“Readiness” is one of those terms that when used in defence circles is often a rod for the unwary back. At first glance it seems precise, its meaning easy to pin down; but, like the proverbial desert mirage, the closer one comes, the more ephemeral it becomes.
The greatest danger arises when people assume everyone else in the discussion is using the definition they subscribe to. This is a recipe for disaster. “Defence readiness”, in short, is a dangerous term that can mean all things to all people.
To have any meaning, “readiness” must be benchmarked. When discussing the readiness of the South African National Defence Force, one must first ask: “Ready for what?” A full scale invasion? Piracy? al-Qaeda?

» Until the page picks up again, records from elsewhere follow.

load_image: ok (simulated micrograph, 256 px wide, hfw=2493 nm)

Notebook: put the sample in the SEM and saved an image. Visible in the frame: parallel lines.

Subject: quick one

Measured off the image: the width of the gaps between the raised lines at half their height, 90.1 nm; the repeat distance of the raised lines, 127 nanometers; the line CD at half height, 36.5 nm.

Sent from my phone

In this the 1998 Defence Review provides some assistance. Much of that document is dated now, but like geopolitical realities, the threats facing South Africa remains generally constant, although the probabilities can change. Possible military threats identified were:
- Limited neutralising attack
- Maritime law enforcement
- Attacks on embassies, ships and aircraft
- Threats to the Prince Edward Islands
- Internal military threat to the constitutional order
Protecting South Africa’s neutrality in event of war elsewhere is, is perhaps surprisingly, not identified in the 1998 DR as task the SANDF had to prepare for, nor protecting the right of innocent passage through South Africa’s territorial seas. The DR defines “invasion” as a major attack aimed at occupying SA or part of it, replacing the government by force and conquering its people. “This contingency is considered to be fairly remote since South Africa has no present [in 1998] or foreseeable enemies. Further, a potential enemy does not stand to gain a major advantage from an invasion: Although South Africa is relatively rich in resources; these do not have sufficient strategic importance given the resources available in other parts of the world. The isolated geographic position of the Republic diminishes the possibility that it may be used by an external force as a springboard, base area or thoroughfare for military operations elsewhere. The only exception is the remote possibility of a world war where a belligerent has the capability to attack shipping on the Cape sea route.”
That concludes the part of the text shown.